On Jun 28, 2011, at 6:10 AM, Stig Bjørlykke wrote:
> On Tue, Jun 28, 2011 at 2:58 AM, Guy Harris <guy@xxxxxxxxxxxx> wrote:
>> 1) UN*Xes where LANG etc. aren't set to a locale with UTF-8 as the encoding (are you seeing the issue with Norwegian characters on your system? If so, what's the setting of LANG?);
>
> I only had issues with Norwegian characters in file names reported via
> simple_dialog(), and my LANG is empty.
OK, what OS are you using? If it's a UN*X, try compiling and running the attached C program; does it print your name correctly on your terminal/terminal emulator (it writes it out in UTF-8), and does the file it creates (your name is its name - yeah, complete with a space between "Stig" and "Bjørlykke", and with no ".txt" at the end) have a name that shows up correctly if you do "ls"? If it's Windows, then you're probably just seeing bug 5715.

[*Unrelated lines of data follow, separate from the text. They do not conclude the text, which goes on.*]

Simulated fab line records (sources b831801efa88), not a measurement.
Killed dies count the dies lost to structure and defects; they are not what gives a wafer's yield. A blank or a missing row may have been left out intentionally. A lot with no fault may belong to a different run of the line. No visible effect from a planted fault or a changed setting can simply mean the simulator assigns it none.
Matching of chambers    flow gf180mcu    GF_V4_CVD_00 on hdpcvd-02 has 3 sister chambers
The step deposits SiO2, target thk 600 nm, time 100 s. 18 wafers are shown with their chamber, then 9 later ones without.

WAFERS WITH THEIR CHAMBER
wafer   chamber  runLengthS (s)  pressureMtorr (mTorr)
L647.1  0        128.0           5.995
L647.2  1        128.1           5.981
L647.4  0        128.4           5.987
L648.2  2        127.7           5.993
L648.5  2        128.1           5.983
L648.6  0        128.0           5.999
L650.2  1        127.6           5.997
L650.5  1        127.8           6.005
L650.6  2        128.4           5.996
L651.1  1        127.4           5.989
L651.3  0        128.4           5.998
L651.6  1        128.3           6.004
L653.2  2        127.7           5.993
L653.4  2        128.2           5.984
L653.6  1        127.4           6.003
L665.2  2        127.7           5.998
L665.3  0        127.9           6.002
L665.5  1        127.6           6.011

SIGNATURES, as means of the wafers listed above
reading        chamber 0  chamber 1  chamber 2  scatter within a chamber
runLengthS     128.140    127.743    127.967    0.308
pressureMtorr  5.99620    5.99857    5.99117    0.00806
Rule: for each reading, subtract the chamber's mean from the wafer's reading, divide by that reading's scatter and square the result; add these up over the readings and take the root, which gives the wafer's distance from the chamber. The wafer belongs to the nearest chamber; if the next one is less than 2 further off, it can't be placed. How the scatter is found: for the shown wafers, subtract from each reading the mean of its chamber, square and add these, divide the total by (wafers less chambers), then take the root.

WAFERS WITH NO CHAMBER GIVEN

> Another problem is that we still have issues regarding UTF-8 strings
> in packets. We should really fix that...
We have an issue regarding strings in packets in general. Strings might be in a number of encodings, including ASCII (meaning that any byte with the 8th bit set is something that shouldn't be there), other national variants of ISO 646, UTF-8, UTF-16, UCS-2 (meaning "only the Basic Multilingual plane, with no surrogate pairs"), ISO 8859/x for various values of x, various ISO 2022-based encodings (e.g., the EUC encodings), various national standards, various DOS and Windows code pages, various Mac OS encodings, EBCDIC, whatever encodings are used for SMS, etc., etc., etc, etc.:
http://en.wikipedia.org/wiki/Template:Character_encoding
I don't know whether all of the encodings in question can be mapped to Unicode without information loss. An arbitrary string of octets definitely can't be mapped to UTF-8 without information loss; consider a putatively UTF-8-encoded string that contains an octet sequence that's not valid in UTF-8.
Perhaps, in the Wireshark dissection engine, we should initially store string values as a pair {encoding, counted octet string} (counted so that octets with the value 0 don't cause problems), and:
when putting them into a textual representation of the protocol tree or into columns or something else to be shown to humans, map them to UTF-8, with anything that can't be mapped to UTF-8 - including, if the encoding is putatively UTF-8, octet sequences that aren't valid UTF-8 sequences - shown as the Unicode replacement character U+FFFD;
when comparing them in a display filter, attempt to map them to UTF-8 (and save the result), and:
if the mapping fails, treat *all* comparisons except for inequality as failing, and treat comparisons for inequality as succeeding;
if the mapping succeeds, compare the two strings;
when making them available to software inside *Shark (C/C++ code, Lua code, Python code, etc.), attempt to convert them to whatever the appropriate representation is (presumably UTF-8), and have the routines to fetch those values support returning a "conversion failed" indication (or perhaps offer both a "convert for display to humans" version that uses U+FFFD for failure and a "convert for processing" version that returns "can't do it" for failure).